All respect and no restraint

The obituary is not enough

The NY Times' new Lens blog has a slide show of Mr. DeCarava's work. The Smithsonian has 11 pieces of his work available for viewing online. And here's an interview he gave Charlie Rose in 1996.

Roy DeCarava, Harlem Insider Who Photographed Ordinary Life, Dies at 89
By RANDY KENNEDY

Roy DeCarava, the child of a single mother in Harlem who turned that neighborhood into his canvas, becoming one of the most important photographers of his generation by chronicling the lives of its ordinary people and its jazz giants, died on Tuesday in Manhattan. He was 89 and lived in the Bedford-Stuyvesant section of Brooklyn.

His death was announced by Sherry Turner DeCarava, his wife and an art historian who has written about his work.

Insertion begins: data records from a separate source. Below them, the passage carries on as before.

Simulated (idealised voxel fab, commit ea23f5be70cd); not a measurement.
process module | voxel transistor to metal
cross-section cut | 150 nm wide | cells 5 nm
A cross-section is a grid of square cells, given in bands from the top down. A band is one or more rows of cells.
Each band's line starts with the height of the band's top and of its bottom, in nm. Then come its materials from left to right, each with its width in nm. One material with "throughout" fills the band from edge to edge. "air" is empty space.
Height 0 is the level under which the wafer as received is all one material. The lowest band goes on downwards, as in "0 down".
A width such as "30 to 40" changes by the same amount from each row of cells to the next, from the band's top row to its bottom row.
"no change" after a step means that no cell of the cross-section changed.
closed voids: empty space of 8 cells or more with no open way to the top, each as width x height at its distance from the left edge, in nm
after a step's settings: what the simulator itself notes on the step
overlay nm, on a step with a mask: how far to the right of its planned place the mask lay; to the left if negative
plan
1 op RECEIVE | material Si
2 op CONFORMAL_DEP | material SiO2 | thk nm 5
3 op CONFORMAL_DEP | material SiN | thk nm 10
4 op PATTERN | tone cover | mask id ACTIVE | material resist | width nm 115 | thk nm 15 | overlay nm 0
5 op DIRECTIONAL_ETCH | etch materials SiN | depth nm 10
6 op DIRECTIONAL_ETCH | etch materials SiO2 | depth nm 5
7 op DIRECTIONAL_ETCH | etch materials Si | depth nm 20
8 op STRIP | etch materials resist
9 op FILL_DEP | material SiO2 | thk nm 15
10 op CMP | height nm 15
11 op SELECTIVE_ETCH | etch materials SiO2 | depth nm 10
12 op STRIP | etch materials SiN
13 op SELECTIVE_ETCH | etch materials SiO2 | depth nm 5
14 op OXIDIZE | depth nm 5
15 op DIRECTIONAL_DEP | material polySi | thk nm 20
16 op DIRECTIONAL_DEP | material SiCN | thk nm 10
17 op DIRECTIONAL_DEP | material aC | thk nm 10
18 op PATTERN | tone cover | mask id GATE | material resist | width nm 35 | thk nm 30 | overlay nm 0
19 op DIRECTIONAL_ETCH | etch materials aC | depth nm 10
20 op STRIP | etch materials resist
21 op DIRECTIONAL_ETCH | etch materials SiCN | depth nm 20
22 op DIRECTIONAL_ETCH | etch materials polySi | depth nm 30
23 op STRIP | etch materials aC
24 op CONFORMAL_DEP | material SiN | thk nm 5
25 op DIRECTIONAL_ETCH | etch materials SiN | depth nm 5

Mr. DeCarava trained to be a painter, but while using a camera to gather images for his printmaking work he began to gravitate toward photography, partly because of its immediacy but also because of the limitations he saw all around him for a black artist in a segregated nation. “A black painter, to be an artist,” he once said, “had to join the white world or not function — had to accept the values of white culture.”

Over a career of almost 60 years, Mr. DeCarava — who fiercely guarded the manner in which his work was exhibited and whose visibility in the art world remained low for decades — came to be regarded as the founder of a school of African-American photography that broke with the social documentary traditions of his time. While an outspoken crusader for civil rights, he felt that his pictures would speak louder as a record of black life in America if they abandoned the overtly humanist aims of mentors like Edward Steichen.

“I do not want a documentary or sociological statement,” he wrote in his application for a Guggenheim Fellowship, which he won in 1952, becoming the first black photographer to do so. His goal, he explained, was “a creative expression, the kind of penetrating insight and understanding of Negroes which I believe only a Negro photographer can interpret.”

His books, like “The Sweet Flypaper of Life,” a best-selling 1955 collaboration with Langston Hughes, and his most famous photographs — a girl in a pristine graduation dress heading down a desolate, shadowed street; a man ascending wearily from the subway; a stage portrait of John Coltrane playing with closed-eyed fury — were hugely influential, paving the way for younger photographers like Beuford Smith and Carrie Mae Weems.

“One of the things that got to me,” Mr. DeCarava told The New York Times in 1982, “was that I felt that black people were not being portrayed in a serious and in an artistic way.”

Peter Galassi, the chief curator of photography at the Museum of Modern Art, who organized a retrospective of Mr. DeCarava’s work there in 1996, said of him on Wednesday: “He was looking at everyday life in Harlem from the inside, not as a sociological or political vehicle. No photographer black or white before him had really shown ordinary domestic life so perceptively and tenderly, so persuasively.”